Madison College Students attend the Sustainability Summit and learn about renewable energy.
From left to right, myself, Holly and Stephanie in from of the Madison College display. Photo courtesy of Dr. Thomas Tubon.
On March 7th some of my classmates and I were lucky enough to attend the Sustainability Summit and Exposition in Milwaukee, Wisconsin. We wandered the Exposition Hall before the plenary sessions and saw a lot of exciting ideas put into practice. From bio digesters at UW Oshkosh (who kindly invited our program to take a field trip to their campus to check it out) to electric cars that can run for 40 miles after charging in any wall outlet, to Madison College's own CERET (Career Education in Renewable Energy Technology) display, it was exhilarating to imagine what our future could hold.
And then the plenary sessions...
Hello, can we say star struck?
That gentleman on the left is Dr. James Hanson, Director of the NASA Institute for Space Studies at Columbia University. He spoke about getting youth involved in science in order to "close the knowledge gap between what scientists understand and what the public knows" about climate change and our impact on our environment. I was struck by both the large and small scales on which this gentleman strives to make a difference. From flying across the world to meet with other scientists, to planting milkweed in his backyard with his grandchildren to replenish the habitat of the monarch butterfly, his passion for this subject permeates every part of his life. His website is here:
We also heard from Dr. Lynn Broaddus of The Johnson Foundation at Wingspread. She gave amazing information on the energy and useful products we could be recovering from our (ahem) wastewater. Who knew that urine can provide phosphorus and nitrogen for use as fertilizer? Or that the Vancouver Olympic Village gets 70% of its heating needs from sewage recovery? The water leaving our homes is so much warmer than groundwater, they can actually extract the heat from the water we flush and use it to heat buildings! Her link is here:
Next, we heard from Will Allen, CEO of Growing Power and a MacArthur Fellow. He works to eliminate "food deserts" - areas with little or no access to fresh foods due to urban locations lacking grocery stores or markets. They also work to involve the community in urban gardening projects. This link to Growing Power's website shows an interview with Mr. Allen explaining his fish and food farming in urban areas:
And speaking of field trips, in Bioprocessing we just learned we'll be visiting a microbrewery to learn more about industrial fermentation! Though the news that no samples are to be partaken of on class time was met with groans of disappointment, we're all looking forward to seeing real world applications of what we've been learning about.
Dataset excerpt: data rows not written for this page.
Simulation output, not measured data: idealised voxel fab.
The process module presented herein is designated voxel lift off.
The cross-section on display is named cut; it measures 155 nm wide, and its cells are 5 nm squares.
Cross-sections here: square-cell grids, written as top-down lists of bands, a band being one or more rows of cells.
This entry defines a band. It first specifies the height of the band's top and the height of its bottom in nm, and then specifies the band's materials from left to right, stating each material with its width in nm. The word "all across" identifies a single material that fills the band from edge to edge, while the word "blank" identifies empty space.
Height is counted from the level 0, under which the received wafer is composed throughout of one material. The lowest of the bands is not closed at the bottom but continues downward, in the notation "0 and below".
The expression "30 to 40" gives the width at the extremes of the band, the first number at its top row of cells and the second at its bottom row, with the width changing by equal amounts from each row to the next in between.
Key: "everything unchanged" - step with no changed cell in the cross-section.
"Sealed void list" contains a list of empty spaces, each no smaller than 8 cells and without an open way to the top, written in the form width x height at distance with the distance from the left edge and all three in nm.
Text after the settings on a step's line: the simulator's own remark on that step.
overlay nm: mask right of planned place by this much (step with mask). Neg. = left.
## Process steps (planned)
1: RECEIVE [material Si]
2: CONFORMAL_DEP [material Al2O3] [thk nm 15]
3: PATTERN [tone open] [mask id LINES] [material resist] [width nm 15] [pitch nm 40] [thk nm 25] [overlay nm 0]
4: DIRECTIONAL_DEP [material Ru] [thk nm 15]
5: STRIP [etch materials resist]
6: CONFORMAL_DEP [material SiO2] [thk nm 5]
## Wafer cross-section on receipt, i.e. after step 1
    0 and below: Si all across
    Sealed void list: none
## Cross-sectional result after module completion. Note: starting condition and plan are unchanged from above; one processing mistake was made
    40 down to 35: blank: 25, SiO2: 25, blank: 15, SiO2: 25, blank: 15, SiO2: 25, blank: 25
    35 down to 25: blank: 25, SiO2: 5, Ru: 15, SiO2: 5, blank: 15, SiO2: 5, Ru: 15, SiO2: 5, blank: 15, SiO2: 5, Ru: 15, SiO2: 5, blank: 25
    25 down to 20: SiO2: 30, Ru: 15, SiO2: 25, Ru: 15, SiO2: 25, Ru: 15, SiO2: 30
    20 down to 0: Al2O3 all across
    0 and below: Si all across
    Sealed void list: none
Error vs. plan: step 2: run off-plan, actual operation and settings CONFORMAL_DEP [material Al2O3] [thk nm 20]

In more personal news, yesterday I interviewed for an internship at a company that generously said I could share the experience here. I'll hear back early next week, so I'll write more about it after I know if I received the position or not, but either way, I'm very excited to have been considered. One cringe worthy moment: When asked what my goals were and where I see myself winding up, I nervously blurted out "I don't know." (Cue internal facepalm.)
I honestly don't know why that came out of my mouth. My goal, of course, is to work for that particular company. They've been number one on my list of dream employers since I learned of their existence. They've got a phenomenal reputation in the community of being very good to their employees and their science is just ridiculously exciting. And I totally practiced saying things along those very lines for two days before the interview. If anyone would like to know how my foot tastes, I can now offer an informed opinion.